The Dalemark Quartet, Part 1

Although I have charming matched blue copies of the Dalemark Quartet, the four books in this series are not among my favorites by Diana Wynne Jones. Why then, you ask, have I chosen the Dalemark Quartet as the only books to be properly reviewed during Diana Wynne Jones Week? Mainly for the exact reason that I have not loved them in the past–I wanted to give them another chance. Another reason is that they are among Diana Wynne Jones’ early YA-fantasy books, and I like seeing writers in progress. Hearts.

In Cart and Cwidder, we meet Moril, the youngest son in a family of Singers that travels around Dalemark playing in any town they happen on. Dalemark is divided into fifteen earldoms, which are further divided into North and South Dalemark; when Moril’s family travels in the South they have to remember to be careful of what they say, for fear they will be called traitors and cast into prison. Which is kind of what happens. To help his family, Moril must use his father’s cwidder, an ancient and (in this case) mythic musical instrument whose power Moril barely understands.

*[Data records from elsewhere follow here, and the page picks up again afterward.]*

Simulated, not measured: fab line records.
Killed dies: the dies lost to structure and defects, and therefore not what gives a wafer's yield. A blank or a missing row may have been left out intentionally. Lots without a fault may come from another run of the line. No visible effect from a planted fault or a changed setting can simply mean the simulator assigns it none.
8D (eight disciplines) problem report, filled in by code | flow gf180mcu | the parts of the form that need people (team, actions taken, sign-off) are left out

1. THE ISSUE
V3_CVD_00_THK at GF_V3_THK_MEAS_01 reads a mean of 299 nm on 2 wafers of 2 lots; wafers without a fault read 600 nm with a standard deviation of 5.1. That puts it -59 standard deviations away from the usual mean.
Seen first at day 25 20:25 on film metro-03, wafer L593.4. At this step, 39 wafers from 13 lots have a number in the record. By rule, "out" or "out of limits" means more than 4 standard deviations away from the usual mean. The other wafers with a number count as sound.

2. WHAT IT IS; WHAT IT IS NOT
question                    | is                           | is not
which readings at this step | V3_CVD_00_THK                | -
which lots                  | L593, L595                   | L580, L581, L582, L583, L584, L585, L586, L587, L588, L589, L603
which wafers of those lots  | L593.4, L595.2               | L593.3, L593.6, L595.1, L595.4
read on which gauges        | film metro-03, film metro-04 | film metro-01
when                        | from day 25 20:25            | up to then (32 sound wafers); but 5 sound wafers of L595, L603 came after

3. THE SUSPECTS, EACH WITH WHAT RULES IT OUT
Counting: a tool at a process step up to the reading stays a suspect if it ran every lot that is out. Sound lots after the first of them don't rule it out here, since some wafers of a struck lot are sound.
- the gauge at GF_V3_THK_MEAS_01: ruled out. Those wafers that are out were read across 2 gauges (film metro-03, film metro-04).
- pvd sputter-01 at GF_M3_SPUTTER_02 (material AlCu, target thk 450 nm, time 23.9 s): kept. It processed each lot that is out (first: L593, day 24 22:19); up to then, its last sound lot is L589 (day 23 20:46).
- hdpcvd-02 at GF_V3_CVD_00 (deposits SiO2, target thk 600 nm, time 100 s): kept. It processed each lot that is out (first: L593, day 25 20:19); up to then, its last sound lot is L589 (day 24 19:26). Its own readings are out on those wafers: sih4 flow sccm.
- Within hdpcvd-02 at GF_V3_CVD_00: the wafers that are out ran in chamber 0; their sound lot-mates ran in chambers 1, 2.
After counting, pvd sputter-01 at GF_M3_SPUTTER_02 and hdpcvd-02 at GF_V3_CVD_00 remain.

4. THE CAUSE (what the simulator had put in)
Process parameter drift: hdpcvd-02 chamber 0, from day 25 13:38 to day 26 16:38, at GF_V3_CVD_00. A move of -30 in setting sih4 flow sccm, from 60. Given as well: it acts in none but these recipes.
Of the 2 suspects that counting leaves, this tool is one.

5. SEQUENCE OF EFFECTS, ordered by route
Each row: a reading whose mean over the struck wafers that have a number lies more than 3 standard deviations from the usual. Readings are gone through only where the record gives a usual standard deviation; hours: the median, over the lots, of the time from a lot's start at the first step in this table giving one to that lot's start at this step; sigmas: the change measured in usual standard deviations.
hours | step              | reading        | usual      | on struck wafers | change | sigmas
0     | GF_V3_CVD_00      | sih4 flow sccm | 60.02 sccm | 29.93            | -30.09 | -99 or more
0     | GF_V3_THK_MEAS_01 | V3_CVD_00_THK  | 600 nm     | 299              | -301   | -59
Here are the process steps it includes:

Drowned Ammet takes place before Cart and Cwidder, and follows a separate set of characters, although there is some overlap in time and events. Mitt is the son of a Southern freedom fighter; when his father is betrayed by his fellow freedom fighters, Mitt vows to grow up to avenge him. He gets his chance when he is fourteen, at the annual parade to honor the folk gods Old Ammet and Libby Beer; when this goes horribly awry, he stows away on a little pleasure boat owned by the grandchildren of the Earl, Hildy and Ynen. Class tension hilarity ensues.

Can we just take it for granted that everything I say this week should be prefaced by “I love Diana Wynne Jones and”? Everything. (I love Diana Wynne Jones and) I shall now talk about the Dalemark Quartet. (I love Diana Wynne Jones and) this is my week for learning about how copyrights work. (I love Diana Wynne Jones and) it’s hot outside. Thank you.

Though these books occur fairly early in Diana Wynne Jones’s writing career, she is already writing many of the themes that will recur over and over again in later books. Particularly for Moril, but hardly less so for Mitt, self-knowledge is crucial. Mitt and Moril spend a lot of time lying, whether deliberately (Mitt deceives the freedom-fighters into believing he is loyal to them) or by circumstance (Moril does not know about any of his father’s, shall we say, extracurricular activities, until well into the book). As much as their lies have protected them, it’s made clear that they cannot carry on lying to themselves, or to the people they trust. Moril cannot make the cwidder work for him, nor Mitt work out how to proceed after becoming a wanted criminal, until each of them has confronted the truth about himself and those around him.

Another common plot element of Diana Wynne Jones’s books is the thing of stories and myths coming true. It happens to Moril and it happens to Mitt. The myths start coming to life around them, whether they believe in them/understand them/want them true or not. What I like about these books as companions to each other is that while the boys live in the same country, they occupy completely different worlds, and they live by different myths. Far from making the books feel disjointed, the side-by-side mythologies expand the world of Dalemark–a traveling Singer would have different legends than a gutter boy of the South Dales.

As I remembered from previous readings, the writing and plotting in these books is not as tight as in some of Jones’s later books–Drowned Ammet peters off rather anticlimactically. I had intended to read these two for DWJ Week and worry about the second two some other time. But when I got through with these two, I found myself unable to remember what happened in the second two books and very unhappy about it. If not Diana Wynne Jones at her peak, they are still very worthy contributions to her canon.